One of the slashed pictures from the exhibition. Photo: Thibault Stipal/Facebook
A series of blown-up portraits of straight and gay couples kissing has been vandalized in western France, with the artist himself questioning whether romance in France was only a "heterosexual concept".
Could France be losing it's title as the country of romance?
This is the country where you're likely to see locals and tourists alike engaged in the most passionate of embraces... where films, TV series, and photographs have become famous for their own versions of the "French kiss".
But this could all be changing, or at least in the western town of Royan in Charente-Maritime. There, at least one local has apparently struggled to accept seeing images of people kissing.
The portraits, taken by artist Thibault Stipal, show topless people with varying skin colours, sexual preferences, and ages sharing kisses. They were erected near a children's park and were slashed up over the weekend.
(Another of the slashed pictures from the exhibition. Photo: Thibault Stipal/Facebook)

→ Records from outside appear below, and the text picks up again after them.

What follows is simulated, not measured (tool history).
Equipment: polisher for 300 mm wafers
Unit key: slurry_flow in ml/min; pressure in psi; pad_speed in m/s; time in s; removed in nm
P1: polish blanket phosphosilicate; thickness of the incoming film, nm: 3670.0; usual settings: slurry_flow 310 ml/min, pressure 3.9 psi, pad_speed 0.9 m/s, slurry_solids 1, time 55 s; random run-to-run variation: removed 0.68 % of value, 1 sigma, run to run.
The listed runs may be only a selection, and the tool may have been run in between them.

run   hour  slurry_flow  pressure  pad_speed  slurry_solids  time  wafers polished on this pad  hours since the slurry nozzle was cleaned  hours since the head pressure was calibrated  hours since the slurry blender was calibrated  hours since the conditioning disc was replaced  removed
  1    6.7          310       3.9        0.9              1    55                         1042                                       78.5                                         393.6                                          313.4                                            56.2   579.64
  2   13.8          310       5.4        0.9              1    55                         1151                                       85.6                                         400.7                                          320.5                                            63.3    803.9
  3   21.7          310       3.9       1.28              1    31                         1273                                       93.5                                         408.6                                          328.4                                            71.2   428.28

The artist has now taken to his Facebook page
to share images of the damage, telling his fans the act left him "saddened" - but explained that it's not all been negative reviews.
"Some people have written love messages on the photos and others have cut it with knives," he told The Local on Wednesday.
And he suspects that it was the images of same-sex kissers that riled the vandals.
"Maybe French romance is a heterosexual concept because people here have got a real problem with gays I think," he added.
"People who disagree with my exhibition tell that it's because it was installed in a park where children play but it's hypocrisy. There's nothing shocking in my project, it's simply photos of people kissing."
While he added that he was sure the vandals were only "a small percentage" of the public, their actions mean the damage won't be repaired.
Royan's deputy mayor Didier Quentin told BFMTV that
the "foolish act of intolerance" mean art would not reappear this summer, as the costs of reproducing the work and the risk of repeat attacks were too high.